PM Process: Product Vision
Three Rings for the Elven-kings under the sky,
Seven for the Dwarf-lords in their halls of stone,
Nine for Mortal Men doomed to die,
One for the Dark Lord on his dark throne
In the Land of Mordor, where the Shadows lie.
One Ring to rule them all, One Ring to find them,
One Ring to bring them all and in the darkness bind them
In the Land of Mordor, where the Shadows lie.
The above is the perfect description of the product called The One Ring of the JRR Tolkien fame. It is an almost perfect definition of a product; it describes the exact boundary and limitations of the product, yet not a product vision. There is no aspiration, no process to reach the goal, and no mention of competition.
Product Vision is for Sustained Competitive Advantage
When we discussed strategy, we delved into differentiating corporate strategy from being different from product’s competitive advantage. The vision captures it succinctly. A typical product vision should have the following elements:
- Aspirational goal to accomplish a task
- A methodology to meet the aspiration
- Differentiation from the competition.
For the sake of discussions, let’s use this one:
We shall provide
the best value to our customers
systematically optimizing costs
who are indifferent to the customer’s cause.
If you are a cost differentiator in generic strategy, the above is a likely product vision. The actual vision statements are more elaborate on the explanation of best value.
The product vision is the most valuable statement or document a product management organization owns; probably the only task of the product manager, which he cannot delegate. While inputs from everyone are welcome, if you are a product manager, you should ensure you own the vision and explain it to everyone in the organization or outside.
The user stories you write for agile teams to implement must adhere to the vision statement. For example, if your vision is on optimizing cost, it is obvious you cannot have significant touchpoints in support or professional services while installing or setting up the product. The user stories are so good on usability metrics that there are no overheads on writing significant documentation. The workflows are simple so that you do not need extensive training. If you never had a vision statement in place, it will be hard to judge the user stories against a benchmark. Most products are developed on their own by taking user feedback. As the product is there in the market, the companies try to aggregate and make a meaningful vision statement. It becomes harder; every time you fit the vision, you feel something is amiss. It is a reality that not all that is in the product does not align with the core vision. When I have faced unaligned features, I have funded the functionality as customizations separate from the core product. What is your approach to the same?
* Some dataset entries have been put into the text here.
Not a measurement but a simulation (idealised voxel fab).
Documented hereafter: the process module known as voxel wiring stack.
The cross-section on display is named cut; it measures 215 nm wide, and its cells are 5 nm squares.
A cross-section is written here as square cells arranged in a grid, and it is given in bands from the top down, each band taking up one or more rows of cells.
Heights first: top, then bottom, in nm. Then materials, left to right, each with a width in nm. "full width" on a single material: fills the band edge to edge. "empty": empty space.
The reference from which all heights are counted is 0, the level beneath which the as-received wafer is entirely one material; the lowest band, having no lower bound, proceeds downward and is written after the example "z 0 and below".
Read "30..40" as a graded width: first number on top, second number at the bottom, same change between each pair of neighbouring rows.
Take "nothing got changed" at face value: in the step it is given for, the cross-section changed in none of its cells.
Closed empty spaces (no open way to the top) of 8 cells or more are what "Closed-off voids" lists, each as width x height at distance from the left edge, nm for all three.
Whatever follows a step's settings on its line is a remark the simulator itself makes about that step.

Dissemination of the product vision to the rest of the organization is training. In short, product management ends up training the whole organization. What is interesting is many organizations misplace product training with vision dissemination. Telling the exact mouse clicks and user interface details in accomplishing a task should be left to the formal trainers or engineers who have developed the product. However, what is most important for a product manager, is to convey why the functionality is so significant to the overall product vision. If you are a small organization, you may not have the luxury of a trainer, and a product manager doubles up to the function of a trainer. But, is the product manager using the training as a platform to deliver the association of product vision to the product features?
Messaging is the external view of a product vision. So if you are messaging something, make sure you live up to it. A product has a market message, easy to use, easy to deploy, and easy to manage: a powerful statement and equally appealing brand promise. But, over the period, the product had expanded its footprint and added significant functionalities. There were inconsistencies in how the product behaved for each of the features. There was a matrix of feature combinations that sales engineers needed to carry to understand the feature compatibilities. And the worst happened when a competitor harped on this point and challenged the Easy claim position with a simplified product but with lesser features. Suddenly your messaging and positioning are being claimed by your competitor if you are not careful.
Sometimes exaggerated messages are passed on. These are not wrong or unethical unless outright dubious or false claims. For example, Pidilite, in a visual ad, showed an actor stuck to a cliff as a Fevicol adhesive jar was placed on the television. As soon as the adhesive jar was removed, the actor fell off the cliff. It is a clear exaggeration, yet an imaginary expression only for a fun element to the brand. It also tells Fevicol has the strongest bond in adhesives.
The product vision is a guiding principle on which the product rests. Indeed, the product vision is not a constant. As the market shifts, the vision needs to be reviewed and realigned to a new position. Vision realignment must be carried out once or twice a year. It should not be so frequent that it just seems tactical.